Applying for a job?
It’s very common to see job postings saying that you should have years of experience or any proof of experience. But what if you’re just starting out but you know you can do the job?
What will you do?
So let me tell you what I did.
The website, eiringonzales.com, serves as my online portfolio that anyone can look into. This website is my experience. This website is my work experience. Its goal is to just show my skills and my evidence that I can and I will do it.
How I Started Creating Website
Did you already stretch your fingers and open your text editor?
Oops! No, no!
You don’t want to code without knowing what to do.
1. Search for inspiration.
So, what I suggest is to open your favorite search engine. Search for websites that you like. Get inspiration from those websites. Jot down the features your website would have.
2. Create your sitemap.
You now have a feeling in your mind.
So create your sitemap just like in the image. I wrote my domain name and put the web pages under it.
My services page is also my home page. I removed home in my menu because for me, home page is the summary of your whole website. And I prefer to separate things so that viewers will focus on my one thing. And I put it that way so even average computer users can understand and navigate through my website easier and faster.
3. Create your mockups.
And before I turn to my text editor. I sketch out my ideas on what each web page would look like. I was just drawing from random what feels good. And these sketches are not yet final. And then, I used Photoshop to turn them into digital mockups.
So don’t worry even if you’re not yet sure. You can still change it along the way.
4. Choose colors you’re going to use.
I searched about color palettes in Google. And I came into this Canva article. I took screenshots of color palettes I feel like. But in the end, I still didn’t use it. I used black and white as my basic colors.
Don’t worry if you change your colors when you’re already coding. It’s perfectly normal. I also discovered some colors I used when I was already designing using CSS.
5. Get your fonts.
I also search for web fonts but I can’t afford them yet so I use Google Fonts which is free. I ended up using these four.

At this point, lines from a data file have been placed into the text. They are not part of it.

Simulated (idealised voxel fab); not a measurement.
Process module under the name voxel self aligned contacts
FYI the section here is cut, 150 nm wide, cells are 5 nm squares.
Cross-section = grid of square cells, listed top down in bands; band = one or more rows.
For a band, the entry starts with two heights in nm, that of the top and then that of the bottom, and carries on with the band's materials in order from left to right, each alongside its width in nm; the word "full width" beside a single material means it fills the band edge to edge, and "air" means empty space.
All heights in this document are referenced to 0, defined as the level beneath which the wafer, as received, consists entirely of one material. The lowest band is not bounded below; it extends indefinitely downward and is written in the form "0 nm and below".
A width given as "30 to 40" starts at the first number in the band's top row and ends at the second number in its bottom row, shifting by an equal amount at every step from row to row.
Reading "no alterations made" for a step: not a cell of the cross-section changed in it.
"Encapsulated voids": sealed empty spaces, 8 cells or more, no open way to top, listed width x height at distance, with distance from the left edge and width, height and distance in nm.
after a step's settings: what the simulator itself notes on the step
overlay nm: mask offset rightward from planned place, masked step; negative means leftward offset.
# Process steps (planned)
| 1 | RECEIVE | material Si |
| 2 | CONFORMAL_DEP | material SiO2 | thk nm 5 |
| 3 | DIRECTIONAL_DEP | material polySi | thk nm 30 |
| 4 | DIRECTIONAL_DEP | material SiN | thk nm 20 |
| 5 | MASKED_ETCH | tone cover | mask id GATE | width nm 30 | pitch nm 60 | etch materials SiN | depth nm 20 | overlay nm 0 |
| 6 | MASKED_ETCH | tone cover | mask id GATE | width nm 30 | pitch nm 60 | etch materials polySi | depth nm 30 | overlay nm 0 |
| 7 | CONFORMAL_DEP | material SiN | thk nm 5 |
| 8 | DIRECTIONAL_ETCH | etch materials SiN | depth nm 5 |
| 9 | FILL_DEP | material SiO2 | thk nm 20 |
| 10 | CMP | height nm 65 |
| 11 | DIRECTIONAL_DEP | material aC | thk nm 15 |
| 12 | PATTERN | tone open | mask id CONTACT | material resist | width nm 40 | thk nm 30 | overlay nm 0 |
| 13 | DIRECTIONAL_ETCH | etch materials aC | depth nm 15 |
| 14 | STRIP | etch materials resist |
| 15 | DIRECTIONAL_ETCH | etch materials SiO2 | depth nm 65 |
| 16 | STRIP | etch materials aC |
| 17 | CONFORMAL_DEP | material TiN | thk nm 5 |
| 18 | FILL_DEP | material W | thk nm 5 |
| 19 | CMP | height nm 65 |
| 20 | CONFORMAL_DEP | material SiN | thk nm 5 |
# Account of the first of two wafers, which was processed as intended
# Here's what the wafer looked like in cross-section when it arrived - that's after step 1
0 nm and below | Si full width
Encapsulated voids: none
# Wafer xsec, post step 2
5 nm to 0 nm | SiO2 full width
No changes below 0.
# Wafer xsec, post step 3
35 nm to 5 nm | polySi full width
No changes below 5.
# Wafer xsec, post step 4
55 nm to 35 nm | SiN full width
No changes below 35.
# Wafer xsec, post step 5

- Pathway Gothic One – for headings and buttons
- Kaushan Script – for emphasizing key words in the headings
- Playfair Display – italicized for the word, Hi
- Lora – for reading purposes
They are also very easy to use. You just have to add the fonts and the styles you’re going to need. It’s like putting groceries in your push cart. And in the end, you’ll copy the link tag and paste it in your code.
6. Need free, high-resolution photos?
Go to Unsplash. It is a website that offers free high-resolution photos. I used them as my background images. I chose photos that resembles the same theme. And it’s really nice because you can do what you want even if it’s for commercial use.
Before I use these photos, I still edit them to reduce their size.
So, it’s coding time!
7. Markup your content.
This is now the time to open your text editor. Remove the design part in your mind right now. Just write the content of your website.
Make your markup semantic.
Semantic means that the tag you’re using fits what you’re putting in it. If you need a table in your website, use a table tag. If you need a form, use a form tag.
After that, check if your markup is valid using the W3C Validator.
You don’t have to get perfectly valid because sometimes, for example, W3C sees spaces and says it’s invalid. So it’s okay as long as there are no deadly errors. This is free.
8. Style your content with CSS or any framework you like to use.
I used CSS resets to reset the margins and paddings set by the browser. You can use Eric Meyer’s CSS Reset or Normalize.css. You can search for other css resets. I find Meyer’s CSS reset better because it is simpler and shorter. But it still depends on the elements you’re going to use. You still have to customize those resets to fit your needs.
I take a mobile-first approach to design my website. For me, it’ll be easier to add more style rules as the viewport widens. I don’t have to change anything in the first part. All I will do is add media queries and change the rules.
World Wide Web Consortium (W3C) also offers validation with CSS.
Separating these three will lower the memory you used making it faster for browsers and servers to parseand to load your website.
11. Use PHP to save memory and for other functionalities.
I used PHP to save my header and footer in a file. In this way, I’ll save memory from duplicating it. And my website has a contact form. I use PHP to validate the possible inputs in my form. Then, I used PHPMailer to make it possible to send myself an email every time someone sent me a message. It is free and object-oriented. You can check their example so you can follow along.
12. Upload your website in your web hosting.
Creating a website is not a piece of cake. I started it last December 2016 and finished the first version this February 2017. And it’s not a continuous pace. That after this, then this. I found myself hours, days of researching, writing markup and style rules, debugging. Plus, hours of staring at my laptop, searching and reading articles about this and that.
I got to read forums on Team Treehouse, Stack Overflow and other websites on web development.
But in the end, I got to finish it. It may not be perfect right now but I still have the time to tinker and perfect it. What’s important is I launched a functional website that can do its purpose.
So what are you waiting for? Start now your website!